Hi Andy
On 10/07/2017 12:29, Andy Seaborne wrote:
On 07/07/17 20:29, Daan Reid wrote:
Hi all,
After upgrading to Jena 3.2 recently, we encountered the issue
referenced here:
https://issues.apache.org/jira/browse/JENA-1370
Daan - what did you upgrade from?
(You also mention TDB there)
We were previously on Jena 2.12.1. One of the things we're working on is
an event source layer on top of a tdb data store
(https://github.com/drugis/jena-es).
In short, a graph Delta, when adding a triple with a double value
property that is semantically the same but lexically different to a
triple already in the graph causes what is in my opinion incorrect
behaviour: The triple is placed in the deletions list and not in the
additions list, in essence removing it from the graph even though it
should still be in there.
So for example if I take a Delta with graph base containing `:s :p
-1.700000e+00 .`
and then clear it and add the triple `:s :p -1.7E0 .`, the resulting
Delta will have a set of deletions containing the original triple, and
an empty list of additions.
As far as I can tell this is because Delta uses .contains() to check
its additions and deletions, and for the volatile GraphMem we use, the
literals are checked for lexical instead of semantic equality, and
this causes inconsistencies.
I would appreciate any and all help with this.

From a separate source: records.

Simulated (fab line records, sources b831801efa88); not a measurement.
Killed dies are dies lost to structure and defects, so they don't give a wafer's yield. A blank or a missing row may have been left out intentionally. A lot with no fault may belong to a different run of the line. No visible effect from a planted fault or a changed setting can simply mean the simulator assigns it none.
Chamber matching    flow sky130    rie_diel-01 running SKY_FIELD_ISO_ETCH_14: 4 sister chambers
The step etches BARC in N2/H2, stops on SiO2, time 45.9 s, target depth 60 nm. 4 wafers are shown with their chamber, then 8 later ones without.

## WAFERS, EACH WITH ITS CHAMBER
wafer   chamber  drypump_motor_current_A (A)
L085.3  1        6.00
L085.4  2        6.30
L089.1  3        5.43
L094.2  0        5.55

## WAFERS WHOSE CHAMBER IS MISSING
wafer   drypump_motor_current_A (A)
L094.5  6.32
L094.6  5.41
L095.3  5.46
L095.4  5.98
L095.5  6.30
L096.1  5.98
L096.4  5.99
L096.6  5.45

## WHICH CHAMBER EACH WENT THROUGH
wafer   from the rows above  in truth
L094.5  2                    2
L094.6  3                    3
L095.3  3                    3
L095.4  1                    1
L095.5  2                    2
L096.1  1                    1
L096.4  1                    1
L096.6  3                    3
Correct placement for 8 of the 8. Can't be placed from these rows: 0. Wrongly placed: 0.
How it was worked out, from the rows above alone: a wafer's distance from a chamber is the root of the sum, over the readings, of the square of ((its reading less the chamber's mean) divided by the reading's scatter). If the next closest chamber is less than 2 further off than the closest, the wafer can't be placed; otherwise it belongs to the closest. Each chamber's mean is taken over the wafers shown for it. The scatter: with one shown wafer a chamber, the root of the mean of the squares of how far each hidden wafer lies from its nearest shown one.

Yes - it looks like that is the problem. It is compounded by the fact
that it uses GraphMem internally for additions and deletions which
impacts Delta.find() so even if the input graph is a term-equity-graph
then find() is still doing some value matching.
I would have thought that the behaviour should be term-based throughout
but what use cases are there for using Delta?
A workaround is to use a term-based graphs
e.g. DatasetGraphFactory.createTxnMem().getDefaultGraph();
which needs taking copy of Delta and replacing the additions and
deletions graphs as well as the base graph.
Long term, Delta could add a value-to-term wrapper to work on term
equality only.
Our use case is to use the Delta to calculate the differences between
graphs for events so we can replay additions and deletions without
storing all the unchanged triples for each graph change event.
Since we've got control over the database and the message converter we
have since made a workaround by canonicalising the DB with some queries,
and from now will use the RDFParser's forced canonical system (thanks
for pointing that out!) on incoming messages to prevent this issue from
affecting us in future.
A Delta wrapper that works by value instead of lexical equality sounds
like it could be a great general solution, because the current
situation's inconsistency is a bit of a gotcha.
For reference to those interested, the inconsistency is located in the
fact that `GraphTripleStoreBase.contains()` checks by values, but
`GraphTripleStoreBase.delete()` defers to `NodeToTriplesMapMem.remove()`
which compares lexically. So in the `Delta.addTriple()`, the base graph
does contain the (semantically equal) triple and hence it is not added
to the additions, but the `deletions.delete()` checks by lexical value
and hence does not delete it.
Regards, and thanks for the help,
Daan Reid
Drugis project -- https://drugis.org